Record for the week: 4-0-0

Season Record: 15-6-4

Next week for the New York Islanders:

Tuesday, March 9 vs the Bruins

This is by far the hardest game on this week’s schedule, despite the recent evidence that the Islanders have finally broken their Bruins hex.

Speaking of hexes!, I of course watched the WandaVision finale on Friday (we were all up at about 6 am to watch as a family before my wife and I went to work and our daughter went to school). While I thought episode 8 was a fairly conventional Marvel CGI battle versus the bad guy(s), and a few threads feel a little too loose for my liking, I do think the miniseries stuck the landing and gave us a very worthy chapter in the MCU. It didn’t end up springing a ton of surprises on us, but the themes of grief and moving on and evolving did resonate, at least with me.

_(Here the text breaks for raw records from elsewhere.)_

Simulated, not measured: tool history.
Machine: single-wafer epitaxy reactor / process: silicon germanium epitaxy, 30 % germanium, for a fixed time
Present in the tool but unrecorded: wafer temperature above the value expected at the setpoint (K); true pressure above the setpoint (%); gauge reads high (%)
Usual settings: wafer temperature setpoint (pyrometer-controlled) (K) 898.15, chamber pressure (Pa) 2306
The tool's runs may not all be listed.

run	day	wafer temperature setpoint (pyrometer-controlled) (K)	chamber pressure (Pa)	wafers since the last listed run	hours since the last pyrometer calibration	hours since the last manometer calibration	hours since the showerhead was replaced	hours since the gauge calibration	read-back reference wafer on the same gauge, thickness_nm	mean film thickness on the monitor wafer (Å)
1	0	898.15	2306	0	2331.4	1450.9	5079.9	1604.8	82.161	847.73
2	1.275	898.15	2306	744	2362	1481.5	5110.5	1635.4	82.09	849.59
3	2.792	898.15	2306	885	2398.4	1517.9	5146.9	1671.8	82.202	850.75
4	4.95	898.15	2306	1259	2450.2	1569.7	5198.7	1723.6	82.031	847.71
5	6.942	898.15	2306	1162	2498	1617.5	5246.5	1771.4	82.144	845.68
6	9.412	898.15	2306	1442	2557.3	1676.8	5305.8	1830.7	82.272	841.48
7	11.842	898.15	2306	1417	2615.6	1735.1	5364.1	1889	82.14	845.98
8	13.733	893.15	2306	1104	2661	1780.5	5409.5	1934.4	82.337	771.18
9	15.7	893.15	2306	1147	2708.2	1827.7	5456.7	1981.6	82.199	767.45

I won’t spoil any of the particulars but there are a lot of ways things can go in the future. Wherever that is, I’ll be there. Then again, I knew that even before entering Westview.

Thursday, March 11, Saturday, March 13 and Sunday, March 14 vs the Devils

The Devils won’t be as vulnerable as the Sabres, but these are still three games the Islanders can and should win. Picking up another six points would be massive.

Devils winger Miles Wood is a guy who always seems to be in the middle of things. The son of former Islander Randy Wood, Miles isn’t without skill (107 points in 288 games) and he’s had seasons of 86, 84 and 91 penalty minutes. But I’m not feeling the true commitment it takes to be a full-on NHL heel from him. Wood comes off as a wannabe shit-stirrer, like an off-brand, direct-to-video version of one of the dreaded Tkachuk brothers, Calgary’s Matthew and Ottawa’s Brady.

For years, my mom used to give me DVDs at Christmas that she picked up at a dollar store or Marshall’s that were either shitty transfers of “real” movies (usually starring Charles Bronson for some reason) or knock off junk with generic, public domain titles like “Beauty & The Beast” or “The Little Mermaid” that are clearly not the actual Disney movies that people want to watch and are beloved the world over. There’s no telling how many well-meaning but frugal moms and grandmas have been fooled by these things.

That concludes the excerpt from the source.